Twenty five years after he ignored many layers of advice and granted Sinn Féin's Gerry Adams a temporary visa to the United States, the US president who exerted the most influence on Ireland's peace process was thanked in a unique way.
At an unveiling ceremony in Manhattan, Bill Clinton saw for the first time a portrait that he immediately acknowledged captures a part of him that he tried to keep hidden. The artist who created it said it is not an American painting, but very much an Irish painting.
Colin Davidson recalled how he felt last year when he travelled to New York and Mr Clinton sat for him as he began work on the portrait.
He said what he sensed during that meeting was a human being who had a real empathy and compassion for the people of Ireland, North and South.
He told the former president that he sensed he regretted and mourned for every single death of The Troubles and that he tried to convey that in the portrait.
Staff at the New York office of the Clinton Foundation heard Mr Davidson recall how he was among the crowds outside Belfast City Hall at Christmas 1995 when Mr Clinton, accompanied by his wife Hilary, became the first serving US president to visit Northern Ireland.

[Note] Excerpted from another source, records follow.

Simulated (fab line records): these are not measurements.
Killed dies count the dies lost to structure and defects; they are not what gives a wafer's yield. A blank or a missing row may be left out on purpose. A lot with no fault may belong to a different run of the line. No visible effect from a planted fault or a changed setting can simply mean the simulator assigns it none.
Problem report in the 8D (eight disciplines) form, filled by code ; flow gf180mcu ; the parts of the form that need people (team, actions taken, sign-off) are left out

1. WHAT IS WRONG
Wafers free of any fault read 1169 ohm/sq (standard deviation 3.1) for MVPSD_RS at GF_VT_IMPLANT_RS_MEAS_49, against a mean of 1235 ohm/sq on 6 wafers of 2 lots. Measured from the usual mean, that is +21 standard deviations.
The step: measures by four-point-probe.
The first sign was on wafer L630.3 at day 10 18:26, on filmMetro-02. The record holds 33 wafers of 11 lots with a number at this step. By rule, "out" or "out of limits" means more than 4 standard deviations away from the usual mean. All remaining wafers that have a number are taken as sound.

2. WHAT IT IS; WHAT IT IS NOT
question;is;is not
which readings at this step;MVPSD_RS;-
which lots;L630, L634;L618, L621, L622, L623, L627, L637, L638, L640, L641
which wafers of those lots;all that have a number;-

The Co Down-based artist said he would like to think that after we have all gone, the portrait will continue to be a beacon of hope, just as the president's words outside Belfast City Hall were hope for us all in December 1995.
At 72, Bill Clinton is a more frail figure that the White House occupant who worked the transatlantic phones in April 1998, encouraging Northern Ireland's parties to reach what became the Good Friday Agreement.
He was very obviously moved when the cover was lifted from Mr Davidson's portrait and he saw the work for the first time.
"I am very grateful because the painting shows me in a way I would not be prepared to show myself"
Standing beside the painting, he said: "This actually captures a part of my personality I often try to keep hidden, because I try always to be upbeat. I always try to be positive, I always try to think that the best is around the corner."
A few minutes later, he said: "I am very grateful because the painting shows me in a way I would not be prepared to show myself, in my 'I don't know, but I sure hope so' mood. I don't know but I will be there until, in my immortal phrase, until the last dog dies, trying to make it so.
"We owe it to generations to come to make this the greatest age of discovery and empowerment and inclusion in human history, but to do it we have to meet some stern opposition."
The former president spoke without notes for several minutes, express his concerns on several fronts. He repeated his long-held views about the Brexit vote, saying he wished it did not happen.
He said the vote was undertaken with almost no consideration of the potential damage to Northern Ireland.
"I don't like living in an age of resentment and division, I like living in an age of possibility and hope"
He said he is also worried about how Brexit might affect the UK.
"Those who want a hard Brexit are portraying it as the liberation of the UK but if you look at the population trends and the wealth and productivity trends, they could be consigning one of the greatest nations in human history to a smaller role," said Mr Clinton.
In a comment about wider trends, he spoke of people being unmoored, grasping for a new identity, sometimes this can be very good but sometimes it can be quite destructive.
"I don't like living in an age of resentment and division, I like living in an age of possibility and hope and actually we are living in both, there's like this battle going on every day in countries all over the world," Mr Clinton said.
To coincide with the unveiling of the portrait, three universities announced the creation of Clinton Scholarships in Peace Studies, as an initiative to acknowledge his role in the peace process.
The President of Massachusetts University, Marty Meehan, DCU President, Brian Mac Craith and the University of Ulster President, Paddy Nixon, said the scholarships, each valued at €120,000, are evidence of the institutions' ongoing support for peace and reconciliation on the island of Ireland.
Ciaran Madden, the Irish Consul General in New York, said in his work as president, Mr Clinton had changed the course of Irish history for the better and generations of Irish men and women owe him a debt of gratitude.
Irish businessman Denis O'Brien was among the guests at the function and he was thanked for supporting the role of the Clinton Foundation in a number of countries.